I want to apply Kruskal-Wallis statistical analysis on every numeric column of polars dataframe & return a new dataframe where every column holds the result of the KW.

My dataframe consisting of a large number of rows & columns looks like this.

df=pl.DataFrame({"Group":["A","B","A","A","B"], 'col1':[3,3.2,None, 1,2.3], 'col2':[4,5.4,3.2,1.5,2.3]})
Group col1 col2
A 3.0 4.0
B 3.2 5.4
A NaN 3.2
A 1.0 1.5
B 2.3 2.3

I want to apply KW such that I get this:

Group col1 col2
[A,B] {'Hstats': value1, 'p_val': value2} {'H_stats': value3, 'p_val': value4}

value** are the results from kruskal-wallis.

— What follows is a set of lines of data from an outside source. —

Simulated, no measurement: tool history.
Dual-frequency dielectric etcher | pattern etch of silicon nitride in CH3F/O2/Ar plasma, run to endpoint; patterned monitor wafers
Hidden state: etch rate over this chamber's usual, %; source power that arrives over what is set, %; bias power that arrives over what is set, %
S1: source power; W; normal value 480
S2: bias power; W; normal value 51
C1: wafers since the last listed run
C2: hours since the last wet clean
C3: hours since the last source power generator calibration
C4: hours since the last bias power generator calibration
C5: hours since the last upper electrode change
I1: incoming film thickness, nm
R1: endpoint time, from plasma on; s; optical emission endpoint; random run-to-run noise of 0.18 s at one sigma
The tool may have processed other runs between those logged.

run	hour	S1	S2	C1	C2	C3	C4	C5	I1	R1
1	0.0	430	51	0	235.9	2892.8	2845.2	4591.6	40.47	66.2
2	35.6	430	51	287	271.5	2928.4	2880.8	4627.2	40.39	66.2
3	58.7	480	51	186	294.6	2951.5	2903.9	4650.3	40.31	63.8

I have tried the following, where I am iterating over every column to get the output. But its too tedious & might be longer computation time when dataframe size is too large.

from scipy.stats import mstats
def kwa(arr): 
    try: H,p = mstats.kruskalwallis(arr.to_list()) 
        return {'Hstats': H, 'p_val':p} 
    except Exception: return {'Hstats': 'NA', 'p_val':'NA'}
def calckwa(df): 
    dft = df.groupby('Group',maintain_order=True).agg(pl.all()) 
    trendcols = dft.get_columns()[1:] 
    trendskwa = {**{trend.name : kwa(trend) for trend in trendcols}}
    return trendskwa

kwa_dict = pl.from_dict(calckwa(df))

I also tried to follow this answer where it has been done with Pandas , however, when I tried to do with Polars like below, I got Panic Exception error.

dfgrp = df.groupby('Group') 
newdf = df_grp.apply(lambda grp: grp.drop('Group').apply(kwa))

Throws Error: PanicException: BindingsError: "Could not determine output type" However I also get this error if I just try out with any simple polars dataframe which consists of few numeric columns & has a string "Group".

So, can anyone help me how to apply kruskal-wallis to all the columns of a polars dataframe without iterating over them, without having the need to convert it to pandas dataframe (since if dataframe size is already large, converting to pandas will take longer)?

1

There are 1 best solutions below

1
Dean MacGregor On

The simplest thing is to just use pl.reduce like this:

from scipy.stats.mstats import kruskalwallis
df.select(pl.reduce(kruskalwallis, ('col1','col2')))

You can do it in a groupby().agg context as you'd expect

df.groupby("Group").agg(pl.reduce(kruskalwallis, ('col1','col2')))

To get the results in their own named columns you can use to_struct followed by unnest like this...

(
    df
        .groupby("Group")
        .agg(krusk=pl.reduce(kruskalwallis, ('col1','col2')))
        .with_columns(pl.col('krusk').list.to_struct(fields=['Hstats','p_val']))
        .unnest('krusk')
        )

Note: In OP's question, there's a parameter named arr. If you're on an old version of polars then the .list in the above has recently supplanted .arr but, for this purpose, it should just be changing the namespace with everything else staying the same.